Renewable energy plants are struggling to supply all their output to customers, with one plant in New South Wales wasting half of its output over a full year.

Resolving congestion on the main electricity grid will top the agenda on Friday at the first meeting of federal, state and territory energy ministers in 2023.

The gathering in Newcastle will approve a slew of changes aimed at reducing lost electricity and lowering the risks for clean energy investors, industry sources say. Queensland also plans to push for a separate national green hydrogen strategy.

Australian National University analysis late last year found solar farms were the most affected by the so-called curtailment of supply, double that of wind.

NSW led the states with some 418 gigawatt-hours of electricity lost in the last financial year, with one solar plant near Molong unable to get 47% of its output to the grid while one at Manildra had a 39% loss, the researchers found.

“The 50% curtailment at Molong shocked a lot of people,” said Jack Sorenson, a researcher at ANU’s Battery Storage and Grid Integration Program. “Investment in transmission is definitely lagging [behind] the investment in generation.”

Dylan McConnell, an energy expert at the University of NSW, said curtailment reached a record 6GW in November in the national electricity market (NEM). In South Australia, the average curtailment in December across that state’s solar farms was 20%.

The ministers’ meeting comes just days after the market operator warned of potential supply gaps without urgent action. Industry estimates say more than 6 gigawatts of new renewable energy and storage is needed each year to meet the Albanese government’s 2030 emissions reductions goals, or triple the present level.

Among Friday’s agenda items will be a discussion on how best to relieve congestion on the NEM that serves about 80% of the Australian market. Ministers are expected to abandon years-long work by the Energy Security Board into a pricing model that would have imposed charges based on the location of wind or solar farms.

The Smart Energy Council and individual companies opposed that plan as likely to be “so complex that it will stifle the development of the majority of new projects” and “raise an energy security risk”, particularly if existing operators were suddenly hit with a levy.

Ditching that approach will be “very strongly welcomed”, a senior business official said. “It had no support from industry.”

ANU’s Sorenson said “the fear from industries was mostly just that a lot of the existing generators that are in congested areas could suddenly become financially unviable because their energy would be getting priced differently to everyone else”.

In its place will be several other measures that ministers are expected to approve, including a so-called enhanced information mechanism to give backers of new solar, wind and storage projects a clearer view on access to transmission should they proceed.

“It just allows investors to get a better level of intelligence around what’s going on the grid in terms of congestion conditions, both current and forecast,” the official said. “So that’s really important.”

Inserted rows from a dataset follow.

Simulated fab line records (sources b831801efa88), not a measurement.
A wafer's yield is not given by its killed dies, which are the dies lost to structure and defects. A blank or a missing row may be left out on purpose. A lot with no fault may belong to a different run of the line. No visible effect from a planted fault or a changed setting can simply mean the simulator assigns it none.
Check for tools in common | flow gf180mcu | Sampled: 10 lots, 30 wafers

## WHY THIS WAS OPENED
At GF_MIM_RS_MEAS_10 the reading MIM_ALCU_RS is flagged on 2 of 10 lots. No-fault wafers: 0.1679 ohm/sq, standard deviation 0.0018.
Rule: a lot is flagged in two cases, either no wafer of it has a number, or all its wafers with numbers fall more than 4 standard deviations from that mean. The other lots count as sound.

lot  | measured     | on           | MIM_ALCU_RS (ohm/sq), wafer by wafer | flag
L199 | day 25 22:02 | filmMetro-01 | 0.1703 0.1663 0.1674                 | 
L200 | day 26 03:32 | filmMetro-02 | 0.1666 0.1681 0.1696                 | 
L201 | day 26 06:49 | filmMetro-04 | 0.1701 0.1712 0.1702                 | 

A third item expected to be agreed will be approval for more work on a congestion relief market. Generators that are curtailed can trade with generators that aren’t.

A final issue to be discussed and possibly approved would set up work to develop priority access in the future. “If you join the grid and you cause curtailments, you have a lesser capacity to dispatch over other projects that arrived in the grid before you,” the business official said of the proposal.

Mick de Brenni, Queensland’s energy minister, declined to comment on the congestion issues but said energy meetings since Chris Bowen became the federal energy minister with the change of government last May had been “more pragmatism and practicality”.

“There is no point in continuing to burrow down rabbit holes if there isn’t going to be a policy that is supported by industry in the best interests of consumers and meet our emissions reduction objectives,” he said. “That has been a refreshing response.”

De Brenni, who is also Queensland’s hydrogen minister, echoed concerns from Fortescue earlier this month that Australia risked being muscled out of the nascent industry by massive spending by the Biden administration that could be “a potential drain on our capital and talent to the US”.

“I’ll be advocating very strongly for a rapid approach to a new national hydrogen strategy for Australia,” he said, noting his state had announced a $1bn plan on Thursday to pipe water to Gladstone in part to support a new hydrogen plant.

“We have so much going for us here in Australia,” he said. “It would be a real pity for us not to reach agreement to put all of the resources of the nation and jurisdictions behind quickly developing” a coordinated hydrogen plan.